Dear Beth

Dear Past Me: You Can Handle the Heat…Stay in the Kitchen.

Your cooking skills are rough. And they will get worse before they get better. I know because I have eaten the burnt rice, the quinoa that could crack a tooth, and the Hamburger Helper meals that managed to morph into pureed cheeseburger just by being in the oven. I’ve had more than my fair share of pots boiling over, Styrofoam melting in the microwave, and a meal consisting of solely a raw onion. You are likely at the point in life where you have accepted rice will always be dry and crunchy.
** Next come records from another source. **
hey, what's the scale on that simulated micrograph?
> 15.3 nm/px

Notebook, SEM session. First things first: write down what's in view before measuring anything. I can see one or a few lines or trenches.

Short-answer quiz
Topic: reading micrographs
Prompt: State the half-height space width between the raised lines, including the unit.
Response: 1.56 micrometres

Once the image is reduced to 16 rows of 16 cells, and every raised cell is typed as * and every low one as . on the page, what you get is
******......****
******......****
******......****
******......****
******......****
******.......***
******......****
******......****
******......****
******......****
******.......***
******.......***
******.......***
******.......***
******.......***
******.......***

Many people will tell you that cooking is fun, and that it can be relaxing. You will feel stressed because “for Pete’s sake I’m 26 and can only cook noodles some of the time without them being either mushy or still crunchy, or stuck in the pot”. You will feel like it is impossible and everyone knows some trick that you don’t. Feeling like an idiot in the kitchen and grocery store will get you down, sure, but don’t let it hold you back. You will at one point feel like a failure as a woman, because people stereotypically expect you to know your way around a kitchen. And when you don’t they will be surprised and you will be surprised at how much failing to meet that expectation stings your confidence. Keep on trying and know that you are fully capable of learning how to cook decent food if you give yourself enough chances.

People will tell you that they will teach you how to cook. Don’t be discouraged when their idea of teaching you to cook is giving you a recipe they love. Someday you will be able to look at that recipe and know how to do it, but it takes practice and patience and time. They will tell you it is easy, but you look at the recipe and see at least 6 ingredients and start to panic. But there will be a day when you stop stressing so much about how many ingredients a recipe requires, andinsteadlook at how they are combined and how complicated the process is, rather than just focusing on how long the grocery list is.

What I’m finally starting to accept now is that my cooking disasters in the past (what you are living through now) can be lessons about how to do it better the next time. Cooking takes time, and I am very slow and cautious not to make even the slightest errors. But being so slow and cautious can also lead to burnt meals, or very dry meals that have been cooking too long. I’ve learned through all these trial and error meals that even for well-seasoned chefs, not everything turns out exactly how they want it. Not everything looks beautiful strait out of the oven. And most recipes taste nothing like the finished product if you taste them before they are finished.

I still wouldn’t consider myself a good cook. I still have cooking disasters now and again. And I still feel like an impostor in the grocery store that has no idea how to pick out decent vegetables. But the important thing is to keep trying. I try to keep pushing myself out of the noodle comfort zone because life is more than just pasta. There are all kinds of foods to eat and cook, and I do still believe that variety adds spice to life.  I still have to tell myself not to give up on it, one day I hope to say I can feed myself well, without feeling like my confidence has been rattled. I’m at the point today where I see cooking as a challenge. One that I can do well if I give myself a break and don’t hold all the mistakes of my cooking past with me.